As I post this, today would have been Sally Ride’s 64th birthday. Along with her many accomplishments, one thing that’s always stood out for me about Ride is that she wasn’t bound by the cultural ‘rules’ of the time. In fact, she helped change the rules, if you will, about women (at least American women) in the sciences and in NASA. On a personal note, when my daughter was young, she did a school report on Ride’s accomplishments. As part of her report, she wrote a letter to Ride, who answered her personally and in a very gracious way. My daughter still has that letter. She didn’t choose NASA or physics for her career, but she was among a generation of young people for whom Ride changed the game, if you will.

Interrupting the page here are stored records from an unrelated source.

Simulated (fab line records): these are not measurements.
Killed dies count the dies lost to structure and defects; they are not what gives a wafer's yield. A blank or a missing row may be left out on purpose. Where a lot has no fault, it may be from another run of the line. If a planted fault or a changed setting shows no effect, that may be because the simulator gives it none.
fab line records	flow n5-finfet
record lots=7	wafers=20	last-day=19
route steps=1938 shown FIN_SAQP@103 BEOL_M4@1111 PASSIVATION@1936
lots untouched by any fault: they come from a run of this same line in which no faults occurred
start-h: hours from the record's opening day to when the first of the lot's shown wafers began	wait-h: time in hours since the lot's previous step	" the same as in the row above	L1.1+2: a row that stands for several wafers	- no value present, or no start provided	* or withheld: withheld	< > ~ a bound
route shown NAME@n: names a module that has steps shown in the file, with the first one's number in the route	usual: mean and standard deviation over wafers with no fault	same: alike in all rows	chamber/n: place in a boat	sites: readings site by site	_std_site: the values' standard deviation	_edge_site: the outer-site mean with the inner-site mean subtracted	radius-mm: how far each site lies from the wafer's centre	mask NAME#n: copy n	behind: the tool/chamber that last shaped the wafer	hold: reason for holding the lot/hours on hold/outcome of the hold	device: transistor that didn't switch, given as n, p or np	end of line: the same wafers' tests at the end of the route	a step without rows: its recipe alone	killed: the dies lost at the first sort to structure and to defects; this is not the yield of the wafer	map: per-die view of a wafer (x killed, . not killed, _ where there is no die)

I’m sure you could think of a long list of other people who have refused to be bound by the cultural ‘rules’ of their times. Those people can make a big difference, and they often have interesting stories. We see characters like that in crime fiction, too. I know you’ll be able to offer a lot more examples than I ever could, but here are a few examples to show you what I mean.
At the time of Arthur Conan Doyle’s Sherlock Holmes, there were very strict cultural ‘rules’ that governed what men and women were and weren’t expected to do. Those rules don’t stop Irene Adler, whom we meet in A Scandal in Bohemia. The King of Bohemia engages Holmes to retrieve a compromising photograph of him with Adler; if it goes public, that photograph could put an end to his plans to marry. Holmes agrees and in doing so, matches wits against a most formidable opponent. In fact, Adler bests him at his own game. Holmes respects her for it, too, referring to her afterwards as the woman.
In Agatha Christie’s The Hollow, we are introduced to sculptor Henrietta Savernake. As the story begins, she’s involved with Harley Street specialist John Christow, who is married to someone else. But she’s hardly the stereotypical ‘kept woman.’ She’s independent, noted in her own right, and not one to wait around on the off chance her lover may stop by. In fact, that’s the one thing Christow finds irksome about her: she cares for him, but isn’t absorbed by the relationship. One weekend, Christow is shot while he and his wife Gerda are visiting some friends, Sir Henry and Lady Lucy Angkatell. Hercule Poirot has taken a getaway cottage nearby, and circumstances get him involved in the murder investigation. In the process, he gets to know Savernake, and we see that she doesn’t play by the cultural rules of her day.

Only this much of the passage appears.